The Last Protector, the fourth in Andrew Taylor’s series of Restoration crime novels, sees the deposed dictator Richard Cromwell (son of Oliver) in urgent need of money to fund his exile. His situation brings him into the orbits of both Cat Hakesby (née Lovell) and James Marwood, whose relationship involves secrets, work and much yearning on both sides. Cat is now married to the elderly Simon Hakesby, grateful for his protection but resentful of his age and the unexpected demands he makes upon her, while Marwood works for the king and his officials. As usual, the two of them soon find themselves in the greatest danger but their ingenuity and collaboration bring them safely home.
Taylor is so at ease with the period that the political manoeuvrings of his characters are as entertaining as his jokes. At one moment the wicked Duke of Buckingham can be found mocking a sermon in which an earnest divine announces that a ‘lewd woman is a sinful temptation, her eyes are the snares of Satan, and her flesh is the mousetrap of iniquity’. There is colour, violence, devotion, courage and fun here. What more could anyone ask of a crime novel?
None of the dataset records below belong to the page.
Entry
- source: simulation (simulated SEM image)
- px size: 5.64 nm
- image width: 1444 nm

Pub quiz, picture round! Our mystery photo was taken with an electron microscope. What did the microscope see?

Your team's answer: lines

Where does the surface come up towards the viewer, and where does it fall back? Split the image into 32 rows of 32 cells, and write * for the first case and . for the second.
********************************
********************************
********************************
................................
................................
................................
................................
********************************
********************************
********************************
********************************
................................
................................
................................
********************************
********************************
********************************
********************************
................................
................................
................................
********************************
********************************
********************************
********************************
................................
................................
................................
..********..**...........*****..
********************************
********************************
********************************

Holly Watt’s first novel, To the Lions, won the CWA Ian Fleming Steel Dagger and this, her second, is even better. Once again investigative journalist Casey Benedict, who works for a London newspaper, is on the scent of a shocking crime and crosses the world – at great physical risk to herself – to get the evidence she needs to print the truth and hold the bad guys up to public revulsion. This time the first hints come to her courtesy of the paper’s fashion editor, who has discovered pleas for help hidden in clothes shipped from Bangladesh. As in Watt’s first novel, the scandal concerns the self-absorption of rich Westerners, who think satisfying their own needs is more important than the survival of any poor foreigner. For me the details of Benedict’s life as a crusading journalist are more interesting than the episodes of derring-do, but this novel has something for everyone – including a romance that is not remotely sickly.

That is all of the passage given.